With all the parts back from the powder-coaters, it’s time to start putting it all back together again. I’m reassembling using the engine from the original prototype, as the new engine is rather corroded in places, evidently from sitting outside in Scotland for several years. The other engine isn’t perfect but it’s much better (and I know it runs well from the Slovakia Ring test).
Rebuilding the bike was relatively painless, with only the electrical loom needing a bit of rerouting to make sure that there wouldn’t be any chafing on the frame anywhere. I’m pretty please with the way I’ve managed to package all the components that were once inside the original bike’s tail, inside the frame next to the engine. I think I’ve not described this up until now, so briefly…

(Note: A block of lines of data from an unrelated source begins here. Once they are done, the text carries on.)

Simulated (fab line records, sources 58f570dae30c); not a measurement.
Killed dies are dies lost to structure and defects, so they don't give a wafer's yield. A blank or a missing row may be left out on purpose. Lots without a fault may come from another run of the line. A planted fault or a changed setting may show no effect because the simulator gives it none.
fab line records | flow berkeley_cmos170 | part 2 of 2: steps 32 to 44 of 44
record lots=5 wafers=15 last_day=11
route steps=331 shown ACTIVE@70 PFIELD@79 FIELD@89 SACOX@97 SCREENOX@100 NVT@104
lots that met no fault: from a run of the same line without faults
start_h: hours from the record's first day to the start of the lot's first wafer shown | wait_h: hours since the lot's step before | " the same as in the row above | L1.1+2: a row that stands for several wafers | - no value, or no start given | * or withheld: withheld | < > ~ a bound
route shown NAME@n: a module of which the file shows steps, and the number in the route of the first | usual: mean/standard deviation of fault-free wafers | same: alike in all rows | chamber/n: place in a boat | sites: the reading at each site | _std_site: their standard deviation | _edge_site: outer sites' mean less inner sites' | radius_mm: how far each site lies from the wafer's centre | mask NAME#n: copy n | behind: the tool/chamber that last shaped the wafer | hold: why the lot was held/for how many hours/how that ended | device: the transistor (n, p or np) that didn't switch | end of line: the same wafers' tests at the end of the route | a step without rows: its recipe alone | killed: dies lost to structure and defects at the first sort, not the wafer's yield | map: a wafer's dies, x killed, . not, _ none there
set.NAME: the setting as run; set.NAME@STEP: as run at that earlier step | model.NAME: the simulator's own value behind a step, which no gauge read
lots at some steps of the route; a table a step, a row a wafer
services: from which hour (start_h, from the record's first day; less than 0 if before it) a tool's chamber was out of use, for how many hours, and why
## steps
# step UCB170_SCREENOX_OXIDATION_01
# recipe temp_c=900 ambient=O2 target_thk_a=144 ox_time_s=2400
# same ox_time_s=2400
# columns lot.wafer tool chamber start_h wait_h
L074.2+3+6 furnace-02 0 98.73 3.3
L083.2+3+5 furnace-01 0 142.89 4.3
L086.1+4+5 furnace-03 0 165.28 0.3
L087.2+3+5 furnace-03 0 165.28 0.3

In front of the airbox sits the fusebox and starter relay, attached by 2.5mm aluminium lazer-cut/folded brackets. On the right side of the engine, between it and the frame sits the Li-ion battery, ECU, reg/rec and tip-over sensor located in a bespoke housing. The housing is also constructed from 2.5mm aluminium lazer-cut and folded to shape. On the left side of the engine, the external fuel pump has now had to be moved away from the rear cylinder, and just squeezes into a gap in front of the coolant expansion tank. The problem I had was that on a hot day, when the bike sits at idle reaching 100ºC, it would boil the fuel in the fuel pump, and so cut the engine. It’s now been moved away from the engine and wrapped in head proofing material, which has solved this issue. It’s interesting that it never happened at the Slovakia Ring test, but I’m gad to have discovered and resolved this gremlin.